10 January 2013
Hit a material with an intense enough plasma pulse, and it starts protecting itself by ejecting a protective blanket in front of it. That result from PhD candidate Jakub Zieliński might be excellent news for future fusion reactors such as ITER, where so-called ELM eruptions will expose the wall to gigawatts of power per square meter. At DIFFER, Jakub Zieliński created the first lab experiment capable of mimicking ITER's ELMs. Zieliński will defend his thesis, which describes the new pulsed plasma source, on Monday 14 January 2013 at Eindhoven University of Technology.

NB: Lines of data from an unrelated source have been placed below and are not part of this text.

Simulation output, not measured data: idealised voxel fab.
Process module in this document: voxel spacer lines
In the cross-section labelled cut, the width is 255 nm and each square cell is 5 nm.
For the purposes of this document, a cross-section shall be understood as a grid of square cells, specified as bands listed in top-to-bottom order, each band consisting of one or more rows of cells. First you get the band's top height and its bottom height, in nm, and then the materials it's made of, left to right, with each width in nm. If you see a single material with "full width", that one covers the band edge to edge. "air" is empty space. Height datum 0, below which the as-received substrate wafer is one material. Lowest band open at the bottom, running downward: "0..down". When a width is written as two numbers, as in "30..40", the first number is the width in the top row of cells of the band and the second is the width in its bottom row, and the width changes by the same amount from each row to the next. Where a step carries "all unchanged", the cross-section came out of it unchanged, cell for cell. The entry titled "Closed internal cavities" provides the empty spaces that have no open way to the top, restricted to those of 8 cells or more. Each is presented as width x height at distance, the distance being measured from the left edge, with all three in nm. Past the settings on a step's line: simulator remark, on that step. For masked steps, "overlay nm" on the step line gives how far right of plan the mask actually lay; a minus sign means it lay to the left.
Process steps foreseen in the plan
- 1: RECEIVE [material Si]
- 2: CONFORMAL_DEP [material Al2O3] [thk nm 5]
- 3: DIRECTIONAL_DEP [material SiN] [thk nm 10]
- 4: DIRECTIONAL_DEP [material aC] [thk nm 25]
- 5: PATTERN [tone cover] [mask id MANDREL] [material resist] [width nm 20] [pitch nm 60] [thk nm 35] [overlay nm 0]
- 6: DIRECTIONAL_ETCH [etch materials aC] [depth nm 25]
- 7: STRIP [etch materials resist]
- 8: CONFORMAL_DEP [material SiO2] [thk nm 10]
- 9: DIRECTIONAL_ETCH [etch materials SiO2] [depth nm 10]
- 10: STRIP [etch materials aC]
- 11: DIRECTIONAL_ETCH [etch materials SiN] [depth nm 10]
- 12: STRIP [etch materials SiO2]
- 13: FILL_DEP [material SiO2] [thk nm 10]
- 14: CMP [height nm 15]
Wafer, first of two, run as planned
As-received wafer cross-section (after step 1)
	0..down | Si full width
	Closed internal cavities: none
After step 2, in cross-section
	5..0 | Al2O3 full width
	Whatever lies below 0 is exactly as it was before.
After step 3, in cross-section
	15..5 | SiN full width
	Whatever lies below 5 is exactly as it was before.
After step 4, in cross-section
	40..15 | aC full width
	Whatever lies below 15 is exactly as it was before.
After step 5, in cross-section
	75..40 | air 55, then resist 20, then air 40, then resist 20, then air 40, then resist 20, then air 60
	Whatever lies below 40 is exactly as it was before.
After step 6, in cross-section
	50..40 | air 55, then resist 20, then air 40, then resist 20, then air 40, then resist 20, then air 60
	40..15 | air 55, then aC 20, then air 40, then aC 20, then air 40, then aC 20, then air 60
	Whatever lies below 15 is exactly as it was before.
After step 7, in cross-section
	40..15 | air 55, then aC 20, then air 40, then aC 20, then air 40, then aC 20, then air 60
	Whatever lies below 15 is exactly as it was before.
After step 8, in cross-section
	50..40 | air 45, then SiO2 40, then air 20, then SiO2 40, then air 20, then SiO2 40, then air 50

Interior of DIFFER's experiment for plasma surface interaction Pilot-PSI
Plasma eruptions in ITER
ITER is designed to show the technical feasibility of fusion as en energy source. It is the first reactor of its kind designed to produce more power from fusion than is needed to run the device. A critical issue for the success of fusion as a sustainable energy source is the lifetime of the reactor wall; the exhaust or divertor of a fusion reactor is subjected to a continuous bombardment of heat and fast particles. On top of that, intense eruptions called Edge Localized Modes or ELMs can increase the power density by a factor 100. In the future fusion reactor ITER, the heat and particle flow in load steady state and during ELMs will be orders of magnitude higher than in present-day fusion experiments. The mitigated ELMs are expected to deposit up to a gigawatt of power per square meter on the exhaust.
To properly study the plasma surface interaction under ITER conditions, DIFFER has developed the two experiments Pilot-PSI and its big brother Magnum-PSI. These are amongst very few laboratory experiments in the world that can create the steady state plasma near ITER's exhaust. During his PhD research, Zieliński developed a pulsed plasma source for Pilot-PSI, which can spike the power density in the plasma just as in real ELMs. The resulting setup is the first in the world that can mimic all plasma conditions near the wall of ITER in an accessible laboratory experiment.
Cartoon of Pilot-PSI: cover image for Jakub Zieliński's PhD thesis "A high power pulsed plasma system for material testing under simultaneous continuous and transient loads" - copyright: J.J. Zieliński
With the new pulsed plasma system, Zieliński and colleagues discovered a totally unexpected and beneficial behaviour of the reactor wall material tungsten exposed to ELMs. During a large power pulse of the plasma, the wall temperature can start to decrease while the pulse is still underway, thereby protecting the material from a part of the incoming energy. The team attribute this to self-shielding: one possibility is that hydrogen absorbed in the surface is released by the start of the ELM and forms a buffer before the wall material. Another option is that ions from the plasma scatter back from the surface and shield the rest of the pulse. More research is needed to find out how this effect works in detail and what implication it will have for the ITER wall materials.
Zieliński: "If the plasma surface interactions and materials issues are not dealt with properly, the life time of the strike zones, i.e. the strips of material that take most of the power, could be days rather than years."